More leads are what every dealer wants from their Web site. Oddly, this isn’t what every dealer needs. There is such a thing as having too many Internet leads. I know it sounds crazy, but it’s true. The average number of Internet leads one salesperson can handle at any given time is between 100-150. Any more than that, the salesperson is forced to cherry pick and only work the hot ones.

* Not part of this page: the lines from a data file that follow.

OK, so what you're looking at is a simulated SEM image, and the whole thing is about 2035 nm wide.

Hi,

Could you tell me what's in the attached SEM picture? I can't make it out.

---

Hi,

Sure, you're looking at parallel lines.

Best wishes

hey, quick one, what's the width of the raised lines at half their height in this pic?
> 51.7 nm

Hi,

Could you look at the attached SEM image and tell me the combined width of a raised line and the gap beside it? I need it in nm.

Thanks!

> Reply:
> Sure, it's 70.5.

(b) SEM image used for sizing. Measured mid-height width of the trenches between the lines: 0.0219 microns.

You do the math.  If an Internet salesperson receives 150 leads in one month, closes 10 percent and 15 percent are dead or useless leads they still have 113 active leads to work.  If the next month the same thing occurs your salesperson is now potentially working more than 200 active leads.  The issue begins with what we, as car people, consider a “hot lead”; someone that we feel confident will buy a car in the next few days. Hot leads get the most attention, at the cost of the leads that are slow to respond, or those that give you the “I’m just looking” e-mail response. Those “not so hot leads” are often trashed or forgotten. In reality, the majority of these leads will buy a car in the next 30-90 days.

Here’s where the issue gets worse, of Internet shoppers who submitted a lead AND purchased a vehicle, only 42 percent purchased within 30 days of submitting that lead. So there’s your low hanging fruit. What about all those apples that are just out of reach now, but only need another 30-90 days to ripen? Do we just forget about them and let the worms eat them?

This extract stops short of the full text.